Here are some of the questions Marcia answered for us:

How do you become a writer?

  1. First you have to write. Marcia has been a writer, journalist, and TV broadcaster (which involves lots of writing), so she’s written a lot.
  2. Be inspired. If something hits you emotionally, turn it into a story. Marcia was inspired by wondering how a child would cope with losing her mother.
  3. Spend time to make a better story. Marcia’s novel was 10 years in the making – a long enough period for lots of rewriting, editing, beta-reading, and fixing. How long have you taken on your novel? Do you have any beta readers? Are we beta readers when we do a critique?
    1. You can pay a fortune to hire an editor, or you can use lots of good beta readers.
    2. You will find mistakes, even after 10 years of rereading. Cut down on them by letting someone help!
  4. Decide what you want for your book. Marcia decided to self-publish after her agent failed to place her novel. But not having an agent or publisher meant she had to do everything herself. So being writer might mean doing the text formatting, cover art, ebook conversion, and more.
    1. Marcia hired a designer to format the ebook
    2. She hired a model for the cover image (think $100 for rights to the image)
    3. A relative worked to make the image right
    4. She paid for a special font to make the cover perfect (think $5 for use of the font, and it makes a huge difference!)
  5. Don’t panic. If someone else has written a story with a similar premise to yours, it might just mean now’s the perfect time for that sort of story.
  6. Marcia’s novel has a BRAG award on the cover, which proves she did all these things well, and surely makes the book more attractive to a store. If you have a novel out there, you can submit it to http://www.bragmedallion.com/ (but not just now as they’re closed). Around 10% of submissions win, so it’s a serious achievement to earn the award.
    1. Print on demand makes it easy to add the award to the cover.
    2. Print on demand means you don’t have a garage full of unsold books.
    3. Self-publishing is usually print on demand.
    4. But you’ll still have to market your book.

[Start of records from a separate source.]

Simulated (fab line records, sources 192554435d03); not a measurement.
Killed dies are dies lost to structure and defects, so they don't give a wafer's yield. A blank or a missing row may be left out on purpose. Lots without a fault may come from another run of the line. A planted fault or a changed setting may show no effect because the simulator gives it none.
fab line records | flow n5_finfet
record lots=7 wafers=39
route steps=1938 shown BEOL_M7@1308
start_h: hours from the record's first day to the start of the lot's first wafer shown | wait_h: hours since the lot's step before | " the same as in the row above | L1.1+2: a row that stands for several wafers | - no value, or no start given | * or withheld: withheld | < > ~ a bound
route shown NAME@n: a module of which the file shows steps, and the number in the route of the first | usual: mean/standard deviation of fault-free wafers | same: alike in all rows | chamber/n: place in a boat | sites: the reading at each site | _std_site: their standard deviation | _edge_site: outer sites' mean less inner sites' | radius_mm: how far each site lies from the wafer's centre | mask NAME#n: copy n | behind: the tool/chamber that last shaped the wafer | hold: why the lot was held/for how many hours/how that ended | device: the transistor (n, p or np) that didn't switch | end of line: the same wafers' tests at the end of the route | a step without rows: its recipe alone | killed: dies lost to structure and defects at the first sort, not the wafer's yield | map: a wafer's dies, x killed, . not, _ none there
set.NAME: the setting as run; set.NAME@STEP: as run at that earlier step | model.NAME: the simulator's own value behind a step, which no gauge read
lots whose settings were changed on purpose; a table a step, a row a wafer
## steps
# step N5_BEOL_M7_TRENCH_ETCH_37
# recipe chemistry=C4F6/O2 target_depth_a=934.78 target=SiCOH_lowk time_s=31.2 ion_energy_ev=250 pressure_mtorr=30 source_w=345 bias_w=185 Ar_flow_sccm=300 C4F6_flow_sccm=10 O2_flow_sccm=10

The nice gold BRAG sticker looks great, but doesn’t sell books. Neither does great writing. And not having a big publisher means a writer has to do their own marketing too. Marcia has done this very successfully (though writing still doesn’t pay all the bills). Her book can be found in Barnes and Noble, and has been reviewed by more than a hundred readers on Amazon, with over 80% 5-star reviews. So how did she find all these readers?

  1. Define your genre, or readers can’t find you. Sno Cone Blue is a mother-daughter, inspiration, mainstream novel. What’s your genre?
  2. Connect with real physical readers. Local book groups might let you visit them. If a member belongs to another group, you get another invitation. Soon you’re giving author talks in local community rooms and more.
  3. Connect with distant readers. Use Facebook! Get a website. Write a blog. Marcia’s website is at http://marciacoffeyturnquist.com/
  4. Ask for reviews. Especially, if you know someone that other people know (like another TV presenter), ask for a review!
  5. Be available. Marcia will speak soon at an author event raising funds for affordable housing in Portland.
  6. Write another book – the best way to market your first one is to have another out there.

How do we learn to write “better”?

  1. Join a writing group. Be critiqued. Have you had something critiqued yet? Have you critiqued someone else’s work so you learn to read like a writer?
  2. A job in journalism is good training – write short; write to a deadline. Do you write every day?
  3. Write a blog – also writing short. You can set your own deadline.
  4. Be willing to change your mind. Writing short is great, but writing a novel is different. Putting it all together might involve lots of rewriting, changed emphases, etc.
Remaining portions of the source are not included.